But - on top of this, and more profoundly - there is the line of reasoning best argued by Owen Barfield (eg Saving the Appearances or Worlds Apart), from which perspective there is at least a plausible and coherent set of assumptions and evidences that human nature in its deepest sense has changed, through several pahses, across history - and that this change has been actively 'driven' by what could be termed 'divine plan' - and not merely passivley in response to the accidents of history.

The Social Pathologist said...

@Bruce

Thanks for your comments.

I'm not sure about Human nature changing. Reading history, you tend to see the same follies and idiocies being repeated over and over again. I'm not saying it can't be tweaked in certain circumstances it's just that fundamentally human nature taken "as an aggregate" has remained remarkably consistent. People still love their kids, desire beauty and are envious of the rich, etc.

One of the problems with asserting that human nature is changeable is the implication that human nature can be changed with appropriate conditioning and social engineering and here we definitely open the door to the Modernists.

MK said...

...it focused more on the experiential aspect of religion rather than its rational validity.

I would say there is no difference; true religion lived or not real at all. Jesus hammers this point over and over. And amusingly those who actually "live" a faith-filled life tend to have no trouble with doctrine within the limits of their own IQ. It's why most wealthy "Christians" are too full of acedia even breed, while impoverished Africa pagans are exploding in life. Faith without works is indeed DEA.

MK said...

So I have decide to tackle Charles Taylor's, A Secular Age, again. I tried it before but it really didn't inspire.

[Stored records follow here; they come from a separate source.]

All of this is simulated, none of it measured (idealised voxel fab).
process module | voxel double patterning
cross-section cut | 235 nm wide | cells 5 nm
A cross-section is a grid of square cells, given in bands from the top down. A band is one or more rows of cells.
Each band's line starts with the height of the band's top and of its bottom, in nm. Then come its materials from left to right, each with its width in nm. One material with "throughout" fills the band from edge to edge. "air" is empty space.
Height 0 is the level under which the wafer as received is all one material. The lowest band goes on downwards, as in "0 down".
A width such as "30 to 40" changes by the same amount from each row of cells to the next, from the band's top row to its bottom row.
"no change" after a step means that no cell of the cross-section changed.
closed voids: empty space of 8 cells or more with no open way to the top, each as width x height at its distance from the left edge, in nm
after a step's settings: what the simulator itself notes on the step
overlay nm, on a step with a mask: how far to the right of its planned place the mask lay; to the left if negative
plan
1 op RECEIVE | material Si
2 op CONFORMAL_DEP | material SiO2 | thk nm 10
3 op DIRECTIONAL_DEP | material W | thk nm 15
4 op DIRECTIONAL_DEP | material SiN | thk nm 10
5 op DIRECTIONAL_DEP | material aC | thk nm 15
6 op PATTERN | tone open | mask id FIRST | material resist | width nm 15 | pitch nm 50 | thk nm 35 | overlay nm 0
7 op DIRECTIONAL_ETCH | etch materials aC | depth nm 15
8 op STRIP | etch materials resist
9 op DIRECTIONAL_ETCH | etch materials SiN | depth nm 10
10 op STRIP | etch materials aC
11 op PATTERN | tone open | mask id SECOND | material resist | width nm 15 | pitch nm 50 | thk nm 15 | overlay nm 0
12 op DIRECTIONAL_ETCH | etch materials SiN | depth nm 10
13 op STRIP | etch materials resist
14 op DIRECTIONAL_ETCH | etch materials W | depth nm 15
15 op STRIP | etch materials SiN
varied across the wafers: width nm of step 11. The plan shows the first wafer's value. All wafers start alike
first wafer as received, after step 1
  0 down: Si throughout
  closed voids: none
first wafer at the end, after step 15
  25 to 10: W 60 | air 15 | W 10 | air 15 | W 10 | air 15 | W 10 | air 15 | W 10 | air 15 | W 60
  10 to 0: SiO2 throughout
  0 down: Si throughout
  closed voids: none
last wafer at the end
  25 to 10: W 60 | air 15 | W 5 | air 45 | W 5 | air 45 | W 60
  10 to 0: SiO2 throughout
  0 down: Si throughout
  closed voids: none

I had the exact experience you had. I couldn't even get half way, yet everyone seems gaga over it. Let us know if you find it improved on a second reading.

John Rockwell said...

Are you still around?

The Social Pathologist said...

@John Rockwell

Yep.

John Rockwell said...

@The Social Pathologist

That's a relief.

Anonymous said...

I do not think the state is an effective replacement for Christian charity. However it is effective at extracting funds from taxpayers. And state welfare is not going away soon, so it is reasonable to consider it as part of the context in which the Church ministers.